1939 Ball-Coxeter: Mathematical Recreations and Essays, 11th ed. - first publication of Davenport's version of the Birthday Problem


In another note he gives source information:
Richard von Mises. Ueber Aufteilungs und Besetzungs Wahrscheinlichkeiten. Rev. Fac. Sci. Univ. Istanbul (NS) 4 (1938 39) 145 163. = Selected Papers of Richard von Mises; Amer. Math. Soc., 1964, vol. 2, pp. 313 334. Says the question arose when a group of 60 persons found three had the same birthday. He obtains expected number of repetitions as a function of the number of people. He finds the expected number of pairs with the same birthday is about 1 when the group has 29 people, while the expected number of triples with the same birthday is about 1 when there are 103 people. He doesn't solve the usual problem, contrary to Feller's 1957 citation of this paper.


and another:
Ball. MRE, 11th ed., 1939, p. 45. Says problem is due to H. Davenport. Says "more than 23" and this is repeated in the 12th and 13th editions.
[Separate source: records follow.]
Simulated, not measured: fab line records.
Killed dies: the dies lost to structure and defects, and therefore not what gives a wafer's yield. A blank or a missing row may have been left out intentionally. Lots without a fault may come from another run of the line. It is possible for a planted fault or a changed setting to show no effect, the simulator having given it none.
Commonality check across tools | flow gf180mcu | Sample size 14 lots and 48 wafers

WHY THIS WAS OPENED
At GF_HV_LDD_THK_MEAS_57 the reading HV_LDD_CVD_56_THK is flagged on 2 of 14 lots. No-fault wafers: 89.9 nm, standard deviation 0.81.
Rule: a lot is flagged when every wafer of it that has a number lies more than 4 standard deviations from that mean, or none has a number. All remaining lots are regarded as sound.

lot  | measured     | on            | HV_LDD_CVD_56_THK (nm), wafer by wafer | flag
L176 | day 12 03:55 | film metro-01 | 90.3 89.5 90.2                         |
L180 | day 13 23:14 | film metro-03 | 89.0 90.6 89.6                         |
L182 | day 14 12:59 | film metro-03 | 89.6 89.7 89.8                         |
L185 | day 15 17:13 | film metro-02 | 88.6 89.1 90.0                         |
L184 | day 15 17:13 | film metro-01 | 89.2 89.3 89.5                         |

Regarding Davenport, he has :
George Tyson was a retired mathematics teacher when he enrolled in the MSc course in mathematical education at South Bank in about 1980 and I taught him. He once remarked that he had known Davenport and Mordell, so I asked him about these people and mentioned the attribution of the Birthday Problem to Davenport. He told me that he had been shown it by Davenport. I later asked him to write this down.
George Tyson. Letter of 27 Sep 1983 to me. "This was communicated to me personally by Davenport about 1927, when he was an undergraduate at Manchester. He did not claim originality, but I assumed it. Knowing the man, I should think otherwise he would have mentioned his source, .... Almost certainly he communicated it to Coxeter, with whom he became friendly a few years later, in the same way." He then says the result is in Davenport's The Higher Arithmetic of 1952. When I talked with Tyson about this, he said Davenport seemed pleased with the result, in such a way that Tyson felt sure it was Davenport's own idea. However, I could not find it in The Higher Arithmetic and asked Tyson about this, but I have no record of his response.
Anne Davenport. Letter of 23 Feb 1984 to me in response to my writing her about Tyson's report. "I once asked my husband about this. The impression that both my son and I had was that my husband did not claim to have been the 'discoverer' of it because he could not believe that it had not been stated earlier. But that he had never seen it formulated."
I have discussed this with Coxeter (who edited the 1939 edition of Ball in which the problem was first published) and C. A. Rogers (who was a student of Davenport's and wrote his obituary for the Royal Society), and neither of them believe that Davenport invented the problem. I don't seem to have any correspondence with Coxeter or Rogers with their opinions and I think I had them verbally.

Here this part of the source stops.